Shields is the last representative of the garden club members who rolled up their sleeves and brought visitors to Natchez for the first Pilgrimage.
Shields, who at the time was Mary Louise Kendall and married to Natchez businessman and civic leader William Kendall, was pivotal in creating the first Pilgrimage and remained an active member of the club years after.
“She’s someone I think we all admire and certainly respect for the work she did to get us where we are today,” said Marsha Colson, who previously served as NPT executive director. “I’ve always admired her and looked up to her.”
The first year Colson served as executive director, Shields came to the first meeting to show her support of the newest director.

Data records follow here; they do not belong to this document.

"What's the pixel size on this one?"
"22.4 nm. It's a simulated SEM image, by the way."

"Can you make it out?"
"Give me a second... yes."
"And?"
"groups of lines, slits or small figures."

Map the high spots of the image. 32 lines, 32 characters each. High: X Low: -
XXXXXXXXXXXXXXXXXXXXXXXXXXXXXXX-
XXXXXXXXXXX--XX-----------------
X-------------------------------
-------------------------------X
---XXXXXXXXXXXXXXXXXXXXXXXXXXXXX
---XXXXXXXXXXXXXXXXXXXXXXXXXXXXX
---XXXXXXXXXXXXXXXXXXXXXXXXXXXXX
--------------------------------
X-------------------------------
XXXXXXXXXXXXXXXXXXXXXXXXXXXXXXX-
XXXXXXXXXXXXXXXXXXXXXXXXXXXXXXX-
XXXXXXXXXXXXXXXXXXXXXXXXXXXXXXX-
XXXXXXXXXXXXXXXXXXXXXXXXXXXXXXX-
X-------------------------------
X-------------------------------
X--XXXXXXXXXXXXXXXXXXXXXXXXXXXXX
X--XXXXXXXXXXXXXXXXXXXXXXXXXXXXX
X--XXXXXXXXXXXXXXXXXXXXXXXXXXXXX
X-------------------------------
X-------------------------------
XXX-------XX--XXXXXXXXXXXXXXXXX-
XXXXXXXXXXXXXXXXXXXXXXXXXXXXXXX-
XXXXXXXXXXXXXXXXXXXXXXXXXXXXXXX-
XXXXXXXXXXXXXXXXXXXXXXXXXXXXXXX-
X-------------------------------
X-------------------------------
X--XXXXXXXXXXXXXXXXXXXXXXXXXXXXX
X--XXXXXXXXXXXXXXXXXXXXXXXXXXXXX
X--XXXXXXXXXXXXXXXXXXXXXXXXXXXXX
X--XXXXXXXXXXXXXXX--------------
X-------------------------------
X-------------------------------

“She was well over 100 at that point and the stairs at Stanton (Hall) make everyone huff and puff when they get up there,” Colson said. “The first board meeting I presided over, she walked up those stairs to show support for me, which meant so much.”
Colson said Shields even attended a few meetings after that to give her two cents on matters she didn’t think were handled properly.
“She came to another board meeting a few years ago and said, ‘I know I came to the first board meeting and supported you, but I want you to know I’m not happy with what you’ve done,’” Colson said. “I really appreciated her support and respected her frankness and openness in speaking her mind no matter what.
“It really showed me what a sharp lady she was.”
But Shields had other qualities, such as a being a strong businesswoman, that Colson also appreciated.
Shields began working for Coca-Cola when her husband’s family purchased the franchise.
“She worked for years in the Coca-Cola bottling company and was very involved in running that,” Colson said. “She was a very sharp businesswoman, which made me respect her even more.”
Apart from business, Shields also enjoyed and became involved in politics. For 12 years, she served as Mississippi’s National Democratic Party committeewoman.
Shields met several presidents including Woodrow Wilson, attended presidential inaugurations and White House functions and even hosted two first ladies — Eleanor Roosevelt and Lady Bird Johnson — in Natchez.
Shields began greeting visitors to her home, Montaigne, in the 1930s and later embraced the nickname “the mistress of Montaigne.”
In the antebellum house built in 1855, Shields would often host weekly bridge games for her close friends and family.
“We used to play bridge every Tuesday afternoon, and she was a very good player,” Kate Don Green, who owns Oakland, said. “She and her husband used to play bridge with my mother and father, and I’ve always just been so fond of her.”
But as for any particular stories or conversations around the table during a bridge game, Green couldn’t recall any.
“She was pretty serious about playing bridge, so we didn’t do much talking,” Green said, laughing. “She was very competitive.”